Sometimes I catch myself feeling that I don’t deserve the happiness that those occupations provide me. But of course I do. Everyone deserves happiness, even me. It’s a question of growing used to feeling true joy again. Not the kind of joy that shouts and jumps all over the place and fizzed out as quickly as it came, but the quiet kind. The kind that, when you take the time to listen to it... you realize has been there all along, but you haven’t noticed it because you were busy with other things. That’s the kind of joy I speak of. That’s the greatest treasure of all. No one can ever take that from you, and once you’ve experienced it, I’m sure it gives you the ability to find it again and again. I keep having this image of a flower growing among rocks in my mind as I write this.

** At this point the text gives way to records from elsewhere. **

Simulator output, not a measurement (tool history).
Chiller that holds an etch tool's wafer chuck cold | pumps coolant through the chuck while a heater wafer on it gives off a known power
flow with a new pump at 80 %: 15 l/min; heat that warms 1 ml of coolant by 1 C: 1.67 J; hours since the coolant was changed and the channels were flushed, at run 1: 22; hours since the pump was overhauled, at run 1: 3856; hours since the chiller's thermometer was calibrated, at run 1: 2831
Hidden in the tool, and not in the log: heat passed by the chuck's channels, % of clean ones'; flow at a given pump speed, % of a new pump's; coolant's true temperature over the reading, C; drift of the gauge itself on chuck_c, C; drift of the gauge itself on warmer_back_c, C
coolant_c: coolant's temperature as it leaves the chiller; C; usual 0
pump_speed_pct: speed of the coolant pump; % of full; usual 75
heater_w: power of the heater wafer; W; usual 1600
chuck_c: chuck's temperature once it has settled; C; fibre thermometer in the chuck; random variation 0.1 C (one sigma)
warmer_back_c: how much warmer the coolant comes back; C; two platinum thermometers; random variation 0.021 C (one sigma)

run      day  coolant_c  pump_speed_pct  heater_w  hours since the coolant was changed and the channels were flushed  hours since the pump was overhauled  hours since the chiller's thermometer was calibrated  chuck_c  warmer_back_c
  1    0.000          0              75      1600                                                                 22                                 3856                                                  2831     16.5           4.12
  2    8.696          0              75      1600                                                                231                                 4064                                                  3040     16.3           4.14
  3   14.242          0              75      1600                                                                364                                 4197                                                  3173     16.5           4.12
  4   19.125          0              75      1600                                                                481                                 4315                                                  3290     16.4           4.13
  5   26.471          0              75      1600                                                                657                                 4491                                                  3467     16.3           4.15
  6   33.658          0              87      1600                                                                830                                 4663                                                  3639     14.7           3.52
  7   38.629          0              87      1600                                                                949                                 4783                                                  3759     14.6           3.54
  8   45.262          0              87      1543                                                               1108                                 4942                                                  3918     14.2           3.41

I don’t remember once seeing a motivational text that mentioned anything about this quiet, deeply authentic and personal joy. But it’s there. It exists. Through the best of times and through the worst of times, we always have access to it if we allow ourselves to feel it. When we’re lacking in the will to find motivation, I say it’s fine to just go wherever our heart takes us, and do or not do whatever we want to. It’s in moments when the dishes aren’t made, the floors aren’t washed and I haven’t had a proper meal to eat for weeks that I’ve sometimes been visited by the most beautiful waves of joy I’ve ever experienced. Just allow yourself to feel it, I have to keep reminding myself. And when I do, my heart and soul do a little dance, and I smile.

2 comments:

Ms Dragonfly said...

you are a wonderful writer. that was so easy to read, it just flowed like good writing should. i agree, there must be balance. life is made up of light and dark, we need both or we have no depth just as in a painting.

For The People said...

Well, I think you found the joy. I felt it as I read this. I am not sure what you are looking for but I can assure you that that was motivational for me. Thanks!